Miss Austen Regrets (2007) Movie — A Review

From the desk of Laurel Ann Nattress:

What do we know about Jane Austen’s love life? Very little. The information that survives is found in her personal letters and from family recollections. Apart from the one proposal by Harris Bigg-Wither, no other known romances or love affairs were documented. For someone who wrote so perceptively about love and romance, it stands to reason that she must have experienced a grand passion herself. This is an intriguing notion to fans, writers, and filmmakers. In Miss Austen Regrets screenwriter Gwyneth Hughes (Vanity Fair) bravely portrays the latter years of the famous literary figure as she reflects upon her romantic encounters, and life choices.  

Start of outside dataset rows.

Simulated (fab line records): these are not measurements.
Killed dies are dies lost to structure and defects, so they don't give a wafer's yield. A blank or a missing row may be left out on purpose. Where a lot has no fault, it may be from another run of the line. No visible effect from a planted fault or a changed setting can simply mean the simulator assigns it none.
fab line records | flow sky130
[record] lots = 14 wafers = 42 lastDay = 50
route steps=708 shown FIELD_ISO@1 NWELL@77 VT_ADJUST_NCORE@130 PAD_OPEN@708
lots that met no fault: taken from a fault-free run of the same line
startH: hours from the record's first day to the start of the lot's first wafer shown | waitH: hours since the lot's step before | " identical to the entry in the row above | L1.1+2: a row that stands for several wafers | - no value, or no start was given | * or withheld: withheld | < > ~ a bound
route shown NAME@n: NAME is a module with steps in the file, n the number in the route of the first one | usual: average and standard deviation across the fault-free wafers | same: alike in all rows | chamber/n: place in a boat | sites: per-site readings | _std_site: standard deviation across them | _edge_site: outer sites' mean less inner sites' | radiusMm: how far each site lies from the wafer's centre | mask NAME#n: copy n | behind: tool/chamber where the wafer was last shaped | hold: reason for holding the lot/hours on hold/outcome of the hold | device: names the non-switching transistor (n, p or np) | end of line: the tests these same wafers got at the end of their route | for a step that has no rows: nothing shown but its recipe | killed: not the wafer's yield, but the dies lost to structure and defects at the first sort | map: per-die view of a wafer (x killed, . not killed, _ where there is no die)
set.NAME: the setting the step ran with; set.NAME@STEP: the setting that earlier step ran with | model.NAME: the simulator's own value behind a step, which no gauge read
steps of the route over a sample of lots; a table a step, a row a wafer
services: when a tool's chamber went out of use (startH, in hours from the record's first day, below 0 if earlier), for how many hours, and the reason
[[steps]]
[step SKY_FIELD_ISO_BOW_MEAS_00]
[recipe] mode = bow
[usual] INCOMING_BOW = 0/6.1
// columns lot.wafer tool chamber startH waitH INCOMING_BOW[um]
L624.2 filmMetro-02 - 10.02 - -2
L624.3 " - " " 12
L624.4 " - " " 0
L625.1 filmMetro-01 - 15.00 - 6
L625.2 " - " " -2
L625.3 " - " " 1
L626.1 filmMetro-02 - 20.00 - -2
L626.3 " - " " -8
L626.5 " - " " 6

A Spurned Offer of Marriage

The story opens with Miss Austen’s favorite theme, marriage. However, this is not a scene in one of her novels, but the reality of her own life. In 1802 Jane (Olivia Williams) hastily accepts a marriage proposal from wealthy Harris Bigg-Wither (Samuel Roukin). After an uneasy night of reflection with her sister Cassandra (Greta Scacchi), she breaks the engagement and quickly departs for home. If she had married Mr. Bigg-Wither it would have meant financial security for her and her family. Jane stands behind her principles to only marry for love even though the consequences of her actions are not welcomed by her parents, or by society. Her departing statement to herself, “Dear God let me never regret this day.” This lament will echo throughout the film.

Agony Aunt Jane

Thirteen years later, maiden Aunt Jane is advising her niece Fanny Austen Knight (Imogen Poots), daughter of her elder brother Edward Austen Knight, on courtship and marriage. Fanny has a possible suitor in mind, a young and pious John Plumtre (Tom Hiddleston). She wants her aunt’s advice. Here we are presented with the resounding question that Austen’s remarkable heroines face: should one only marry for love? Jane thinks so and firmly warns her niece:

Fanny, do anything but marry without affection.”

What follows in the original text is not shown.